64. Charles Decimus Barraud (1822 - 1897)
Te Tarata, The White Terrace, Rotomahana, New Zealand
Watercolour heightened with white on paper
43 x 73.5 cm
Signed & dated CD Barraud 1879 (lower right)
est. $25,000 - 35,000
Fetched $32,000
Relative Size: Te Tarata, The White Terrace, Rotomahana, New Zealand
Relative size

A variant painted in 1875 was reproduced in chromolithograph in Barraud's New Zealand Graphic and Descriptive, London, 1877 ('Te Tarata Roto-Mahana'), Ellis 906). There is a smaller (30.4 x 51cm) and later variant dated 1881 in the Museum of New Zealand Te Papa Tongarewa, ('The White Terraces' 1936-0012-281)

PROVENANCE Frederick Gonnerman Dalgety (1817-1894), and thence by descent to the present owner

A set of twelve fine views of New Zealand from the collection of Frederick Gonnerman Dalgety, one of the greatest of all collectors of contemporary painting in the Antipodes in the 19th century.

Masterpieces from Dalgety's collection which were hung at Lockerly Hall, Hampshire, notably Australian and New Zealand subjects by Eugene von Guerard and William Strutt, were sold by the Dalgety family between 1970 and 2015 and now hang in the Museum of New Zealand Te Papa Tongarewa, Wellington, Auckland Art Gallery Toi o Tāmaki, the Art Gallery of New South Wales, Sydney, and Geelong Gallery, Victoria.
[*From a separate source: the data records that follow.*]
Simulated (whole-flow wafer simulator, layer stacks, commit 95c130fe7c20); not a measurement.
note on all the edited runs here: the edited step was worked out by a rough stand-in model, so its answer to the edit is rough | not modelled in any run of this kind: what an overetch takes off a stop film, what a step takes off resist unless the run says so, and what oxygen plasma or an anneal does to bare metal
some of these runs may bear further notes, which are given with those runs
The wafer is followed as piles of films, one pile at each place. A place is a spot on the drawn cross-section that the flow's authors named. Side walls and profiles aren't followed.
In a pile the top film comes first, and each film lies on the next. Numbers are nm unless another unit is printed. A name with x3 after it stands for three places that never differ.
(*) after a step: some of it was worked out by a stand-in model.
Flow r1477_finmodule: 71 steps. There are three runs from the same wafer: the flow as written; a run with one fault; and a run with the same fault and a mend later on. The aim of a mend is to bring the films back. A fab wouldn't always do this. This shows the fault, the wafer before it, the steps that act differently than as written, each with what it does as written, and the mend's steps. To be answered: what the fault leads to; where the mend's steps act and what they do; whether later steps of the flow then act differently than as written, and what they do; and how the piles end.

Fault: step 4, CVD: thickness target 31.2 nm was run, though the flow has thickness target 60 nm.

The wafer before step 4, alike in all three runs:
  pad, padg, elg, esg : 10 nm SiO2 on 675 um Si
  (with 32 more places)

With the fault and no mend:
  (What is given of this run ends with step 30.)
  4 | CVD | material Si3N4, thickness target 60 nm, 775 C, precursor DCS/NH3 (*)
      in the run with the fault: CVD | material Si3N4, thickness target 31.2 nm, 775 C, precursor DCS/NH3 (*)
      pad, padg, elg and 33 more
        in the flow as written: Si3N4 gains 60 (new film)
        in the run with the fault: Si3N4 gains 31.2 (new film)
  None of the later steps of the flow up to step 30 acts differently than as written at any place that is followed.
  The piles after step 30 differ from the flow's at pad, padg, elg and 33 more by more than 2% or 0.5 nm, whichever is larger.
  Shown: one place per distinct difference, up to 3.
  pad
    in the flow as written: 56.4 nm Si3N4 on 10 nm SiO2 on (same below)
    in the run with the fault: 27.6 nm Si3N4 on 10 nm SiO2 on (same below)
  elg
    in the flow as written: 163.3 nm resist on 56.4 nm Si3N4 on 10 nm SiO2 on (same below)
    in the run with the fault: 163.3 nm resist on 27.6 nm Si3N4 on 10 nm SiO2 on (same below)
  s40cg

A Canadian-born merchant, financier and founder of the pastoral and agricultural company, Dalgety and Company, Frederick Dalgety arrived in Australia in 1834. His wool merchandising and financing business took off during the gold rush years in Melbourne and funded his art collecting in Victoria from the 1850s. His company was registered in London and listed on the London Stock Exchange in 1884, by which time he had sold his Australian properties but remained the owner of seven stations in New Zealand on his death in 1894.

Dalgety and Company continued to thrive after its founder's death, with offices throughout Australia and New Zealand, and continued with offices in both hemispheres through the 20th and into the 21st century as Dalgety plc, and latterly as PIC, now under the parent Genus plc.